Estate Planning for Non-Traditional New York Families

Many New York residents may think that wills and trusts are only for traditional families. However, non-traditional families -- such as those including gays, lesbians, bisexuals and transgendered people -- often face special estate planning needs, as many states do not recognize same-sex marriages. Even in states that do recognize same-sex marriages, like New York, one partner may not be automatically entitled to the other's benefits upon death.

Without a will or a trust, a person's assets could be distributed to a family member, depending on state law. Estate assets may not pass to a person's domestic partner, no matter how long they have been together. A will is an essential component of a comprehensive estate plan, but a will can be contested in court, especially if a family member disapproves of a person's relationship. For that reason, trusts may be important elements of an estate plan for same-sex partners.

It is also important that same-sex couples specifically designate their partners as beneficiaries on accounts such as IRAs, 401(k)s and life insurance policies. If not done properly, these accounts can end up in probate or passing to blood relatives.

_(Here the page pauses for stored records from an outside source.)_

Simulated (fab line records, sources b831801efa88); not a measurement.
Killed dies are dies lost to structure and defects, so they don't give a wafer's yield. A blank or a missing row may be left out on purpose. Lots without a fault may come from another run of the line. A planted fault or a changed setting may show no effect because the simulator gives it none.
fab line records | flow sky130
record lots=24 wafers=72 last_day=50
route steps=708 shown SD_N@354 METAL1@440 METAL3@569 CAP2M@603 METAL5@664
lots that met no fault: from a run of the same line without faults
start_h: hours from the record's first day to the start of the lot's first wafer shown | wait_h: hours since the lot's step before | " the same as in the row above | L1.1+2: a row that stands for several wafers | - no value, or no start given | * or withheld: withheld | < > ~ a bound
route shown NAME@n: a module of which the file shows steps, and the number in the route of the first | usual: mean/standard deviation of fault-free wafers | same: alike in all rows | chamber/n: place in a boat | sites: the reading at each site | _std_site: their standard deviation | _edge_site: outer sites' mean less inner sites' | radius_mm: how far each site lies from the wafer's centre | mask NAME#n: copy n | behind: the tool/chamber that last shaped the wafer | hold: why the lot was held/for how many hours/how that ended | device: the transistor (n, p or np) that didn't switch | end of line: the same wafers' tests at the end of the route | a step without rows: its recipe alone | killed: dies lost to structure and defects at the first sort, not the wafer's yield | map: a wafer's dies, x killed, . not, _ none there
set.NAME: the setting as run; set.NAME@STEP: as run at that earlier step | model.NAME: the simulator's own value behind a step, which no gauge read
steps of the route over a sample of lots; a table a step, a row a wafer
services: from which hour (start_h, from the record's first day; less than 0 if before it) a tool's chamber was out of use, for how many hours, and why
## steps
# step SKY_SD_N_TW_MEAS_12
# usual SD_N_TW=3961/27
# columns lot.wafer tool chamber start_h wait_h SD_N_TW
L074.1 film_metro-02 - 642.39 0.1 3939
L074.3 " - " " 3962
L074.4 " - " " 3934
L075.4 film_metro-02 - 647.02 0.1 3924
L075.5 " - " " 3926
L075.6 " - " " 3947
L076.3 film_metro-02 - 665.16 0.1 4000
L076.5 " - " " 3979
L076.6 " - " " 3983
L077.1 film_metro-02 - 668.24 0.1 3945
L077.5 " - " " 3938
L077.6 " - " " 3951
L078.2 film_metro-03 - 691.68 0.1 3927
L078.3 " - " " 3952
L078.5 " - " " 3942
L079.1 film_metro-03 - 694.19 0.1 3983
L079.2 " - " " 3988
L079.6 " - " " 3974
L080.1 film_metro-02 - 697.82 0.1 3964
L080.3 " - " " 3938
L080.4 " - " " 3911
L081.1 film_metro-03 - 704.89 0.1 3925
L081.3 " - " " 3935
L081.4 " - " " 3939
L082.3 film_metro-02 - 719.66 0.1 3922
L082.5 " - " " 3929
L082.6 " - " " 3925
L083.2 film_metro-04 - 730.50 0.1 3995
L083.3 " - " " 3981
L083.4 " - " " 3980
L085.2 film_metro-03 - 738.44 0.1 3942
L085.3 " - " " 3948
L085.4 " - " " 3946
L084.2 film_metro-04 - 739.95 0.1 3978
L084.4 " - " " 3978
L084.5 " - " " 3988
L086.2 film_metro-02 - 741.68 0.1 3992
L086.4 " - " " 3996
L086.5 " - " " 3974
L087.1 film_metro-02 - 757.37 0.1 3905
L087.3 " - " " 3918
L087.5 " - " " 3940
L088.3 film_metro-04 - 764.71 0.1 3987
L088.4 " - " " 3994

Establishing a power of attorney and health care proxy is also critically important for same-sex partners. These instruments allow a person to make health care and financial decisions for another person should he or she become unable to do so. That authority is often assigned to be the spouse under "next of kin" rules, but it may be conferred upon other family members in states that do not recognize same-sex partnerships. But unmarried same-sex couples in New York should consider these issues as well.

Under current law, only those in a traditional marriage are given the full range of both state and federal rights. Same-sex partners may have difficulty with federal estate tax laws and transferring federal benefits like Social Security benefits. An experienced estate planning attorney can help same-sex couples take the steps necessary to achieve their estate planning goals.